# What is good science?

With the cold weather today, my teaching in the Malaysian workshop seems a lot longer ago than two weeks. But only two weeks ago I was teaching the statistics of crystallisation in sunny Malaysia. I enjoyed it. One of the fun things about teaching at this sort of workshop is listening to the other speakers. I am as happy to learn as the students. One of the speakers in Malaysia was Mason Porter of Oxford’s Mathematical Institute. He works on networks and it was interesting to hear what he does.

One of things he mentioned was a perspective paper in Science on fitting power laws (i.e., y ~ xs) to data. It is an interesting read. If I was to summarise his paper in a sentence, it would be: So you can fit a power law to your data, so what? (Incidentally the paper is only a page and a bit long so you can easily take a look.) This is a fair question. Let us say you have some data, and it is well fit by a power law, what have you learned?

One thing that you should have spotted before you fitted the data is that you have a broad spread of values. Power laws are very broad distributions, in the following sense. The distribution of wealth is roughly a power law. Bill Gates, Sergey Brin, and others have many billions, I have a lot less wealth than them. All three of us are on a broad distribution. The height of men is Gaussian (as is that of women, although it is shifted to somewhat lower values than that of men), which is a much narrower distribution of values. Bill Gates is 1.78 m, I am 1.85 m. This is a much smaller difference that in our wealth.

You don’t need to fit a power law to spot such broad distributions. So what is the point of fitting a power law?

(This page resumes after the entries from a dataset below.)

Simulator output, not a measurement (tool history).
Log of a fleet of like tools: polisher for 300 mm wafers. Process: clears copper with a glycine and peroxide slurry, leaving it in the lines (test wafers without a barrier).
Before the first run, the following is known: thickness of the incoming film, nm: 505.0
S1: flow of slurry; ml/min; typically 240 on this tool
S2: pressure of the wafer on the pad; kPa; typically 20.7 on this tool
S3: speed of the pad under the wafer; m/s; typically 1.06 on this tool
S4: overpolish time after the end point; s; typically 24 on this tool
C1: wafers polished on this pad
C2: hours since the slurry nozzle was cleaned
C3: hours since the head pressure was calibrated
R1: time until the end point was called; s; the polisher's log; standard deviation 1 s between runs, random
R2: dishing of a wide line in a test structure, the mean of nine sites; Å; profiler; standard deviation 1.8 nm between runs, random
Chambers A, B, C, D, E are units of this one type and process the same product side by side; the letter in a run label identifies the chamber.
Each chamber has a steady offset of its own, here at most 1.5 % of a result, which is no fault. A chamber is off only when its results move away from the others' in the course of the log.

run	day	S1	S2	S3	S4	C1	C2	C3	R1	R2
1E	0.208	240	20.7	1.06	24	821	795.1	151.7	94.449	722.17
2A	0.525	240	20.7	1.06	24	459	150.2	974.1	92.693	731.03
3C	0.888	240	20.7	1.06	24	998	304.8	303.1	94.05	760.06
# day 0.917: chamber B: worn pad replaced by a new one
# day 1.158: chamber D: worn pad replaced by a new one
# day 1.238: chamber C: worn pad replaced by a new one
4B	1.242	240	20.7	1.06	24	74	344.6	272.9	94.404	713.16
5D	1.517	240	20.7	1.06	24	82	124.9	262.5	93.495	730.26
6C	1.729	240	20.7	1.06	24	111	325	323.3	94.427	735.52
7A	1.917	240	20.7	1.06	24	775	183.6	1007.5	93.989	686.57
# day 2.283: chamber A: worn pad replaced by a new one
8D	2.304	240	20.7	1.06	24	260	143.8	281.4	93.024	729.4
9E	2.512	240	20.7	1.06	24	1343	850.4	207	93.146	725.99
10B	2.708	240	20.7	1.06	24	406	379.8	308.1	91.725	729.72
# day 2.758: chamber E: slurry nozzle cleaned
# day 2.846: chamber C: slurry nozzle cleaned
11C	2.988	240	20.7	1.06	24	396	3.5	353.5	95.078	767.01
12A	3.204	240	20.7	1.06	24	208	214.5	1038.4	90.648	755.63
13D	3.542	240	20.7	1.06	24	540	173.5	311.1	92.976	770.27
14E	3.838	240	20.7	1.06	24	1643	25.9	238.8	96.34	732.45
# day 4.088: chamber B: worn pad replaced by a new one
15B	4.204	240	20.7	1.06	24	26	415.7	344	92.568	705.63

Generally speaking, I would say that good pure science is able make predictions about the natural world that are non-trivial, and are true, just as good engineering is making non-trivial stuff that works.

Returning to power laws, if you have a good model that allows you calculate the exponent (s above) of a power law and to predict what it should be in a range of cases, then you can do experiments on one case, show that your model works there. Then you can use your verified model to make a prediction in another case. But often, as Stumpf and Porter say, the scientists just fit a power law and claim victory, without a good tested model for why the power law applies. Without such a model, no or few predictions can be made.

Without any ability to make predictions, has anything useful been learned?